I don’t know if it’s the stress of all of life right now, we don’t exactly have a great track record of fantastic things going on at the moment so maybe I’m a little nervous something will go wrong. Or maybe it’s that there’s more at stake than every before, I have an amazing husband and two adorable children at home. I know that no family is immune to hard things, pain, or losing a loved one and that is reality. So I’m trying to balance that reality with the reality that there is also a God who loves us, knows the plan and always has us in His capable hands. Trust vs. fear. It’s a constant theme in life and struggle for me. I’m betting I’m not the only one who can relate to that tension.

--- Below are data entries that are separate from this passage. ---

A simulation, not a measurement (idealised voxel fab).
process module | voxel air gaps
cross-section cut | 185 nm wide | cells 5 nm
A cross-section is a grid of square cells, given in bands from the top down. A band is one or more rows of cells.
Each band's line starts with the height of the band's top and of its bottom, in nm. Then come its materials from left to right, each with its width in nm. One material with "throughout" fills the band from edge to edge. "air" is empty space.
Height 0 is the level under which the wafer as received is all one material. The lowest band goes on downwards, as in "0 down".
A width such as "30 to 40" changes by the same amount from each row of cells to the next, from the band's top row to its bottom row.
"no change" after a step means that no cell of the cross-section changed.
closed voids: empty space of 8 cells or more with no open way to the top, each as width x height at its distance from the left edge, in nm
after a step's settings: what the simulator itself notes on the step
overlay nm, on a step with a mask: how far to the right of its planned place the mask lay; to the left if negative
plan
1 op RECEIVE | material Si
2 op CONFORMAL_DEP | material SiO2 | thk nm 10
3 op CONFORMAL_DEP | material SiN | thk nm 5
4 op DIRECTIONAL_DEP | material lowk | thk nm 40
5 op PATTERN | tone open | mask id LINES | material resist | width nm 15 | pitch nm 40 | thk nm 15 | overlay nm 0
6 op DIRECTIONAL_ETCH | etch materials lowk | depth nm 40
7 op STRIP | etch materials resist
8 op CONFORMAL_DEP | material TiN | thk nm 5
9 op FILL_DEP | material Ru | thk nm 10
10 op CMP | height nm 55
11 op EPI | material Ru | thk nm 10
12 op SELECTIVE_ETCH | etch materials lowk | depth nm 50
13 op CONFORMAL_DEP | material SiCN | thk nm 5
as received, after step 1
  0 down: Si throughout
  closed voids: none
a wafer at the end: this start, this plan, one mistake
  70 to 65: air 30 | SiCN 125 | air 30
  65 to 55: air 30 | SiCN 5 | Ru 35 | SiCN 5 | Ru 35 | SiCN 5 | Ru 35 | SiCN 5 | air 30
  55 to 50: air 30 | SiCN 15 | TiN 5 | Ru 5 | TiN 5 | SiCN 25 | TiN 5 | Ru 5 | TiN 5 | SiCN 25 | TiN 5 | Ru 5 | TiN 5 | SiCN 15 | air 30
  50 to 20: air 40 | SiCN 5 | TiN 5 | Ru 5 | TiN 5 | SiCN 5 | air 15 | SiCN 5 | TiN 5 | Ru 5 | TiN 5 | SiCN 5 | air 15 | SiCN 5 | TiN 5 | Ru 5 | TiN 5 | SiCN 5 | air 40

One of the great things that always comes out of hard times is that you get to see how many people God has really placed around you to love you, serve you, pray for you, and lift you up. It’s humbling and encouraging. Even as I write this I have text messages coming in and it overwhelms my heart with joy and peace. It’s the tangible way I see God reach out and love me and I couldn’t be more thankful for that. So thanks friends. We couldn’t make it through this season without you all.
Now, I can’t wait for this to be over with. I’ll be recovering in front of the Christmas tree if anyone wants to come visit in the next couple weeks.
P.S. Keep praying for our housing situation. It’s about to make my head explode and that’s not going to be good for anyone.